Video streaming service, Netflix has announced that it is ditching its five star ratings system for a much more simple thumbs up or thumbs down system.
According to Netflix, testing for thumbs up and thumbs down ratings have been ongoing for some time with hundreds of thousands of users which eventually resulted in a 200 percent more ratings generated.
“Five stars feel very yesterday now. We are spending many billions of dollars on the titles we are producing and licensing, and with these big catalogues, that just adds a challenge,” said Todd Yellin, Netflix vice president at a press briefing at the company’s headquarters in California on Thursday, 16 March 2017.
The change will take place from April 2017 and will roll out globally.
The company is also introducing a new percent-match match feature that shows how good of a match any given show or movie is for an individual subscriber. For example, a show that should close to perfectly fit a user’s taste may get a 98 percent match. Shows that have less than a 50 percent match would not display a match-rating.
The company said it is not limiting the matches to regional interests, as it has found people are perfectly willing to watch shows that has been produced in other countries or has subtitles.
“We are finding these clusters of people and then we are figuring out who is like you, who enjoys these kinds of things, and then we are mixing and matching these,” Yellin said.

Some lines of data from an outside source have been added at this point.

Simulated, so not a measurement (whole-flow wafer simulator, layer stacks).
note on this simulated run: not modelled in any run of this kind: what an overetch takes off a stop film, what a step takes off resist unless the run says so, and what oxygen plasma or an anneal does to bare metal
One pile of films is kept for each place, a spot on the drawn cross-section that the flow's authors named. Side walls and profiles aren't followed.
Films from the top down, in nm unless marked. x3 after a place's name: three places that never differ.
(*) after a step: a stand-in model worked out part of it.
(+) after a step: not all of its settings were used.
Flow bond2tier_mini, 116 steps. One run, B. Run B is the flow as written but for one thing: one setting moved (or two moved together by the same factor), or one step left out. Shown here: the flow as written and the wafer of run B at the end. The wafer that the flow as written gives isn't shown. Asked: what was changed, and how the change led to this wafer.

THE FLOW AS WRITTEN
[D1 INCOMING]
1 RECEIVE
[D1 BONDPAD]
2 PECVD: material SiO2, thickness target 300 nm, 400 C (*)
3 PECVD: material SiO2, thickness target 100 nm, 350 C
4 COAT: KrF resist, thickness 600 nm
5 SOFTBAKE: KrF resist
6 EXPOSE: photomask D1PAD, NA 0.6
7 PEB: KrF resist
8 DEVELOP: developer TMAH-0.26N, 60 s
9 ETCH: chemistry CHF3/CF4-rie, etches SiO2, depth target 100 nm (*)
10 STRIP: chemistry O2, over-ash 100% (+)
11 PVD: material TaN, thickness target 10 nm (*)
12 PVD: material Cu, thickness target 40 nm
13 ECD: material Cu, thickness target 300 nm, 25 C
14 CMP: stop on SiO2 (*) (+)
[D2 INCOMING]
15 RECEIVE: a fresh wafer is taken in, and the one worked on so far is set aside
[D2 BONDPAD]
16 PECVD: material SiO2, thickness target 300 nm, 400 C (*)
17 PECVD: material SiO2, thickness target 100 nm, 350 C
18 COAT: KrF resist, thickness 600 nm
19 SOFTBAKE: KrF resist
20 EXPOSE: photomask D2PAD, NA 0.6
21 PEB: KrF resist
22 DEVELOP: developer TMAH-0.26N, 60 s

Yellin also stated that Netflix relied completely on its users rating titles with stars when it began personalization some years ago. At one point, it had over 10 billion 5-star ratings, and more than 50 percent of all members had rated more than 50 titles.
Overtime, the company noted that explicit star ratings were less relevant than other signals. Users would rate documentaries with 5 star, and silly movies with just 3 stars, but still watch silly movies more often than those high-rated documentaries.